Find the index of N in the sequence of numbers with nondecreasing digits (without reconstructing the sequence)

Question

Consider the sequence of all nonnegative integers that have digits in nondecreasing order, i.e., digits sorted from left to right (A009994 in the OEIS). This sequence starts with 0 and includes numbers like 29, 33 and 112, but not 30, 31, 32 or 105.

Now, given a number N with nondecreasing digits, I need to find its position in the sequence. Alternatively, I need to find how many numbers with nondecreasing digits are smaller than N.

This can be done in O(N) time if we simply generate each number in the sequence until we find N. Furthermore, we can pre-compute the sequence up to some maximum number and then use binary search to find the index in O(log N). But since in my program this computation needs to be repeated thousands of times (inside an inner loop) for different values of N, it would be nice if I had a more efficient algorithm or even a closed formula to compute the index.

In case it matters, in my program N is a four-digit number in base 7, i.e., 0 <= N <= 6666₇.

The maximum index of N in my program is C(7+4-1, 4) - 1 = 10! / 4! / 6! - 1 = 209.

Edit: Since some contributors are emphasizing how good the solutions involving reconstructing the sequence actually are, I want to note that memory usage is important too. I recognize that said solutions aren't terrible, but they certainly seem wasteful. The somewhat similar problem of finding the index of a permutation has a simple solution that doesn't require reconstructing the sequence.

Answer 1

But since in my program this computation needs to be repeated thousands of times (inside an inner loop) for different values of N, it would be nice if I had a more efficient algorithm

Let's do a sanity check of what it costs you in time not constructing and indexing the sequence. Let's implement a simple-minded dictionary-based solution:

from numpy import base_repr

table = {}

for number in range(int('6666', 7) + 1):
    representation = base_repr(number, base=7)

    a, b, c, d, *rest = representation + '7' * 3

    if b >= a and c >= b and d >= c:
        table[int(representation)] = len(table)
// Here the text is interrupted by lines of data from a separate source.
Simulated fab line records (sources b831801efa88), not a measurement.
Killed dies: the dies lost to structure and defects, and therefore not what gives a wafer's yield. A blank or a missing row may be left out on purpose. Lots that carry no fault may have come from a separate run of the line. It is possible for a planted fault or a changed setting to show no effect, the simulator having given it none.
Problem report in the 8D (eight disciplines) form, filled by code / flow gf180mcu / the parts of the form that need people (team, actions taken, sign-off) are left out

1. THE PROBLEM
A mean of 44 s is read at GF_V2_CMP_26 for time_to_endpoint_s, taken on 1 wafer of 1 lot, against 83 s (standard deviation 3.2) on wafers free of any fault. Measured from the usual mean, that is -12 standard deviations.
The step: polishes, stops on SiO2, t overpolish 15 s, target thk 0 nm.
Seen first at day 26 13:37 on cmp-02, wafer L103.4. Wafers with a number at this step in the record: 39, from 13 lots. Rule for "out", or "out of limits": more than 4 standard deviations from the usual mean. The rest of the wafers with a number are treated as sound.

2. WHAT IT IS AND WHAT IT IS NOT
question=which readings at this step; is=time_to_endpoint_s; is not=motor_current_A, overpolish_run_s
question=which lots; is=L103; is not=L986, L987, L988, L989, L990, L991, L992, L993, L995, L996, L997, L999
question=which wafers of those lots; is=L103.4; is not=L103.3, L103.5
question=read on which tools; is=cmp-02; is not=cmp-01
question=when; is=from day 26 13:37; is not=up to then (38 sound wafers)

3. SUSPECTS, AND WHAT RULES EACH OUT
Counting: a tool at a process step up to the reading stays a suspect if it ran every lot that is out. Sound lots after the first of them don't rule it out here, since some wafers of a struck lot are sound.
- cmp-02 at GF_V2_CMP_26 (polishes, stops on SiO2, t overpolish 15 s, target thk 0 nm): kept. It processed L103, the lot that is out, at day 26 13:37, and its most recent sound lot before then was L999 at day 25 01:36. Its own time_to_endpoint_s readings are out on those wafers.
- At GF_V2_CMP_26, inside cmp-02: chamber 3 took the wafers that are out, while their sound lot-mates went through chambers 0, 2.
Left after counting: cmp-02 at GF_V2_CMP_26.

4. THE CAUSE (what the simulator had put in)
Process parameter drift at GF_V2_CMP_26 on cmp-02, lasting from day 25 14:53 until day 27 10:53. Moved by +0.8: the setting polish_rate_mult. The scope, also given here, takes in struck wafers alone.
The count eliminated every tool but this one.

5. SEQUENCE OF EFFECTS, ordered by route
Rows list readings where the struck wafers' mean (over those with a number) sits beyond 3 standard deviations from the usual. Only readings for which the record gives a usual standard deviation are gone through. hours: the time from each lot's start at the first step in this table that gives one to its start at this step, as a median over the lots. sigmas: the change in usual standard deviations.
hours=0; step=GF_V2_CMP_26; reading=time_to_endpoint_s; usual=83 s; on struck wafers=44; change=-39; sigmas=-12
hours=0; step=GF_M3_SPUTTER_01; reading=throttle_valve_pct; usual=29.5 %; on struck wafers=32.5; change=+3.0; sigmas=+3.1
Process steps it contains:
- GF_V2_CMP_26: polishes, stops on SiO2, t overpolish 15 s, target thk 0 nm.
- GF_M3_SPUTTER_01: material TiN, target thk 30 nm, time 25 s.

Timing one million lookups, on my system this is 15 times faster than your 'general solution'. But 2/5 of that faster time was spent generating the table. Let's go a step further, and statically define the table:

table = {
    0: 0,
    1: 1,
    2: 2,
    3: 3,
    4: 4,
    5: 5,
    # ...
    4666: 204,
    5555: 205,
    5556: 206,
    5566: 207,
    5666: 208,
    6666: 209,
}

Doing a million lookups, on my system this is 25 times faster than your 'general solution'.

We've still a way to go towards finding a closed-formula solution that is also an efficient algorithm.

Answer 2

I've found a closed-formula solution expanding on the notion that A009994 is the sequence of combinations with repetitions in lexicographical order.

The solution is summarize by the following Python code:

>>> from math import factorial as fact
>>> C = lambda n, k: n>=k and fact(n) // fact(k) // fact(n-k) or 0
>>> I = lambda a, b, c, d: C(10, 4) - C(9-a, 4) - C(8-b, 3) - C(7-c, 2) - C(6-d, 1) - 1
>>> I(0, 0, 0, 0)
0
>>> I(2, 2, 3, 5)
147
>>> I(6, 6, 6, 6)
209

Explanation

Let's consider the sequence S of 3-digit (K=3) numbers with digits sorted from left to right in base 10 (B=10)

Any number N in S can be uniquely identified by the count of each digit occurring in it, e.g. if we have 1 occurrence of digit "2" and 2 occurrences of digit "3", then N must be "233".

Knowing all digits available, we can use the stars & bars notation to represent N. In base 10 we have 10 digits available so we need B-1=9 bars to separate the slots:

|||||||||

For N = 233, putting the stars in their slots we have:

||*|**||||||

Now we have a list of B-1+K=12 objects (9 bars + 3 stars). The positions of the stars in the list (starting from 0) are: (2, 4, 5).

In short, to convert any N to its stars & bars 3-tuple representation, we can just add each digit in N to its position in N itself:

233 -> (2+0, 3+1, 3+2) -> (2, 4, 5)   (formula I)

Again, this 3-tuple uniquely identifies any 3-digit number in base 10 with digits sorted. Conversely, in order to generate any 3-digit number with digits sorted, we could just pick three distinct items from the set of 12 positions {0, 1, 2, ..., 10, 11}. There's a one-to-one correspondence between S and the set T of all possible 3-tuples with distinct numbers from 0 to 11.

The advantage of this representation is that repetition cannot occur since two stars cannot be in the same position. This means that T is simply the set of 3-combinations of 12 items.

It's also easy to see that sorting T lexicographically is equivalent to sorting S numerically.

From this point, we can use the textbook formulas for combinations. This is what I used to find the length of S, as mentioned in the question. What I didn't know is that the formula to find the position of a combination in the list of all possible combinations sorted by ascending order is:

I = C(n, k) - C(n-p1, k) - C(n-p2, k-1) - ... - C(n-pk, 1)  (formula II)

where:

• C is the binomial coefficient: C(n, k) = n! / (k! * (n-k)!)
• n is the total number of items available (in our case n=B-1+K=12)
• k is the number of items in each combination (k=K=3)
• p1, p2, ..., pk are the items selected (i.e. the items of our 3-tuple)

Finally, plugging formula I inside formula II, we have:

I = C(n, k) - C(n-d1, k) - C(n-d2+1, k-1) - ... - C(n-dk+k-1, 1)

where d1, d2, ..., dk are the digits of N

Caution: when N has the highest digit B-1=9, this formula will include C(n, k) where n < k, which, by the definition above, includes the factorial of a negative number, which is not defined. For this reason, we must substitute these terms with zero, since in this case the set of k-combinations of n elements is empty.

And this is the general solution for the question.